Members of international child pornography rings have been identified in Cyprus along with the victims of such groups, Head of the Electronic Crime Prevention Office and Police Electronic Data Laboratory Chief Inspector Andreas Anastasiades said on Friday.
In an interview with the Cyprus News Agency ahead of an international conference on cybercrime next week organised by the Cyprus police, Anastasiades said that all these incidents were dealt with in cooperation with other countries with very good results.
“The problem in Cyprus is quite serious and there is an increasing trend in recent years. It does not mean, however, that the cases suddenly increased. Cases have always existed and will continue to exist,” Anastasiades said.
The most common types of offenses investigated by the police cybercrime office, he said, concern online child sexual exploitation and abuse and attacks on information systems.
Based on statistics, from the beginning of this year to May31, of the 126 cases reported to the electronic crime prevention office, 65 concern cases of child pornography and the rest hacking. In 2017, a305 cases were reported to the unit of which 130 concerned child pornography. In 2015, more than half of the 257 cases reported concerned child pornography.
Anastasiades pointed out that it does not matter if the victim is in Cyprus or abroad, and that what must be passed on to the public is that anyone who owns or disseminates such material is abusing or victimising a child in whatever country the child is in.
“In recent years, the police have developed partnerships with various organisations and bodies at both European and international level, thus receiving more and more comprehensive information on new incidents,” he said.
In cases when members or even victims of international child pornography rings have been identified in Cyprus, he said, “all incidents have been dealt with in cooperation with other countries with very good results.”
Generally, he said, there is a steady increase in child pornography cases, but also in hacking. There were also incidences where his unit had been informed of an internet user who had declared he would commit suicide on the internet, pointing out that in all cases users were immediately identified and received support.

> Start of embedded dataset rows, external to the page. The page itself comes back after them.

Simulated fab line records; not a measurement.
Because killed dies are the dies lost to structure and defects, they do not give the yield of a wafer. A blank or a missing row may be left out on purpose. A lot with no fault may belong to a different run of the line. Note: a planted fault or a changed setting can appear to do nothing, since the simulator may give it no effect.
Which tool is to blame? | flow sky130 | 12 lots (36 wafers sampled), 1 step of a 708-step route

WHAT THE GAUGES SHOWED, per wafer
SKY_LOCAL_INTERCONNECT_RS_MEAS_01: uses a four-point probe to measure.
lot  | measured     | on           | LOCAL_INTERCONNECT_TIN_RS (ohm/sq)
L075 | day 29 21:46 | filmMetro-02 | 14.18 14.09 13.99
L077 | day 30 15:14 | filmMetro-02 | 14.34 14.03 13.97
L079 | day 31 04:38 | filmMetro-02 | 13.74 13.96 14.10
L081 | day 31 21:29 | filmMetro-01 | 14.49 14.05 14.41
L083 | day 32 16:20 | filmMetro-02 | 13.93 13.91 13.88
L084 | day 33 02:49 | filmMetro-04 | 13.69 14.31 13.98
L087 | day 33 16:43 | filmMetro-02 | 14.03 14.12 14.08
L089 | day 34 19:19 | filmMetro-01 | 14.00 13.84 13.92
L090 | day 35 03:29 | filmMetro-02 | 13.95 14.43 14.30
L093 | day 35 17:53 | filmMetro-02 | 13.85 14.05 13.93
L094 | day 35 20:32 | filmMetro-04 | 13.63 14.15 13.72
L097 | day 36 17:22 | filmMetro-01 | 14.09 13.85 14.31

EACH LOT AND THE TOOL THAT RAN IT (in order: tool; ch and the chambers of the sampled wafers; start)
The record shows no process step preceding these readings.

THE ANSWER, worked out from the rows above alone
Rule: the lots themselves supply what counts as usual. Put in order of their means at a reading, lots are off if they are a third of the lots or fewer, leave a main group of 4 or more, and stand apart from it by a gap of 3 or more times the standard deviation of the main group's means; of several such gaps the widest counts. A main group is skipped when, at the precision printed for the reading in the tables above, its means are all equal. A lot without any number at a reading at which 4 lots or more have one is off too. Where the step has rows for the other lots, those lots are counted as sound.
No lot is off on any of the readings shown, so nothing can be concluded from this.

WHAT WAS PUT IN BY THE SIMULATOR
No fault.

With regard to attacks on information systems, Anastasiades said that most incidents are related to ransomware, distributed denial-of-service (DDoS) attacks, and phishing.
As to complaints about social networking offenses, he said that the use of social media tools is constantly increasing by users of all ages and Cyprus, in proportion to its population, is ranked among one of the top countries for the use of social media within the EU.
“When using these networks, internet users face different problems and risks. Older internet users, over 55, who have not received any training in using the internet and computers regularly fall victim to online fraud in various forms, such as sextortion and phishing,” he said.
Minors aged between 11 and 14 of both sexes are more vulnerable as victims of child sexual exploitation over the internet. “We often find phenomena such as the proliferation of naked pictures of minors with great ease,” he said, adding that there is a certain way of handling all cases of juvenile suspects through police provisions and legislation.
“We also find that internet users of all ages may become victims of data encryption and money-demanding threats with great ease, indicating that computer users in Cyprus are not careful,” he said.
On the extent of hacking of accounts or websites in Cyprus, Anastasiades said that as a country, “we are not facing particularly serious cyber-attacks at this stage, but we are dealing with incidents involving ransomware”.
Anastasiades also said that reluctance on behalf of victims to report cybercrime is not uncommon in Cyprus but also all the EU Member States.
“There is a fear of exposure of the person or business. I want to assure that the primary purpose of the office is to protect the victims or the companies and in no case will any […] complaint be leaked,” he said.
Anastasiades said that that co-operation with all international organisations and other countries is daily.
“After all, the fight against cybercrime cannot be successful and effective without international cooperation, since the internet has no borders.”
He also said that members of the public may report child pornography, racism, xenophobia, internet scams and hacking through www.police.gov.cy and the police application for smart phones.